Client Certificate UI for Chrome?

James A. Donald jamesd at echeque.com
Tue Aug 11 22:09:44 EDT 2009


"James A. Donald" <jamesd at echeque.com> writes:
 > > [In order to implement strong password based
 > > encryption and authentication] on the server side,
 > > we need a request object in the script language that
 > > tells the script that this request comes from an
 > > entity that established a secure connection using
 > > shared secrets associated with such and such a
 > > database record entered in response to such and such
 > > a web page

Peter Gutmann wrote:
 > Ah, that is a good point, you now need the credential
 > information present at the TLS level rather than the
 > tunneled-protocol level (and a variation of this,
 > although I think one that way overcomplicates things
 > because it starts diverting into protocol redesign, is
 > the channel binding problem (see RFC 5056 and,
 > specific to TLS,
 > draft-altman-tls-channel-bindings-05.txt)).  On the
 > other hand is this really such an insurmountable
 > obstable?

Consider what would be involved in building the UI into
the Google browser, and also building the necessary
scripting support into Web2Py on Google App Engine.  It
is not a small job.

 > I don't really see why you'd need complex scripting
 > interfaces though, just "return the shared-secret
 > value associated with this ID" in response to a
 > request from the TLS layer.

This request is issued when the connection is being
established, before the URL is specified.  So it is
impossible to service that request from the script that
generates the web page.   So where are we servicing that
request?  Presumably, need to service it somewhere
within the Web Application Framework, for example within
Mod PHP or Web2Py.

Further, some applications, for example banks and share
registries, typically have several different ID tables
at a single domain, and several different kinds of
shared human memorable secret information associated
with each ID.

And, having established that association, then when the
URL is specified, and the script associated that URL is
finally invoked by the Web Application Framework, then
that script needs to be invoked with the relevant ID, or
better, the script then needs to be provided with a
database cursor pointing at the relevant ID.
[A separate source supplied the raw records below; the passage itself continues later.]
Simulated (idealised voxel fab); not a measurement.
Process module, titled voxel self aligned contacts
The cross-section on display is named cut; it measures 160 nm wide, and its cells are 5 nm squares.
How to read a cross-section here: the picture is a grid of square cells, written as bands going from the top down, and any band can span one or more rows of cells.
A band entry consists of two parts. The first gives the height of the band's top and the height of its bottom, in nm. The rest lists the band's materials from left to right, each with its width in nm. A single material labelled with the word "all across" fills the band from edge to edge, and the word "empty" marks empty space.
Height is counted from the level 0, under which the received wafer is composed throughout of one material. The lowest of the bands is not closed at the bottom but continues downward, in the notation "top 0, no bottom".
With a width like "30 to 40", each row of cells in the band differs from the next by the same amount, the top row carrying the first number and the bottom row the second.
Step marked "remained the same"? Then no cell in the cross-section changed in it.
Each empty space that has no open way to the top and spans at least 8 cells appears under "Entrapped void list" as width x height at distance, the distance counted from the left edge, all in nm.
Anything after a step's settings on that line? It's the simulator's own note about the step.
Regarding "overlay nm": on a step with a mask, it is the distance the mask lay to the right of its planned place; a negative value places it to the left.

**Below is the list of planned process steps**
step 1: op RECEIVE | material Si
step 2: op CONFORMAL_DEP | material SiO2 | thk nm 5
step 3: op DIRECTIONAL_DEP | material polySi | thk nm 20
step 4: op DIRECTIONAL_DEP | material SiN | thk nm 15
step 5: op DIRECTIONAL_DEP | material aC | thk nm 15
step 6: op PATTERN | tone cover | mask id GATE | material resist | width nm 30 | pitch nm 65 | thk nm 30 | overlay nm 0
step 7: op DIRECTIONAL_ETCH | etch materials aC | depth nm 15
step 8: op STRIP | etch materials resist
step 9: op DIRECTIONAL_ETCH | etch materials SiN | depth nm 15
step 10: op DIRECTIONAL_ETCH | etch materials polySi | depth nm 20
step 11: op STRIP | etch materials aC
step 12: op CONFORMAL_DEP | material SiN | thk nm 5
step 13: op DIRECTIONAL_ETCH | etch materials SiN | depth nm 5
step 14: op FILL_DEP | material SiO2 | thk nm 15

Further, if we do the SRP dance every single page, it is
a huge performance hit, with many additional round
trips. One loses about 20 percent of one's market share
for each additional round trip.

So we only want to do the SRP dance on session
establishment, only want to do it once per human
session, once per logon, not once per TLS session.

Which means that the TLS layer has to cache the the
transient strong shared secret constructed from the weak
durable human memorable secret for the duration of the
Web Application Framework's logon and logoff and provide
the cached database cursor to the web page script at
every page request during a single logon session, which
requires a higher level of integration between TLS and
the Web Application Framework than either one was
originally designed for.

Which means a significant amount of work integrating
this stuff with any given web application framework.

Further, suppose, as is typical with banks, a given
domain name hosts multiple ID tables each with different
kinds of shared secret information.  In that case, we
can obtain multiple different kinds of SRP logons, each
relevant to certain web pages but not others, each with
different privilege levels, and the framework has to
enforce that, has to provide to each web page
information about the logon type, and ensure that
inappropriate web pages are never invoked at all, but
are 403ed when the user attempts to access a url through
a logon of inappropriate type.

We cannot rely on the server side web page script to 403
itself in response to inappropriate logon type, since
when a new kind of logon was introduced, no one would
ever go back and make sure that all the old web pages
correctly checked the logon type.  If the web page
script contains a line of code that says "If such and
such, then do a 403",

then sooner or later someone will delete that code and
say "Hey, it still works just fine.".

This is starting to sound depressingly like a great deal
of work rewriting lots of complex, bugridden stuff in
web application frameworks that are already designed to
handle logons in a quite different way.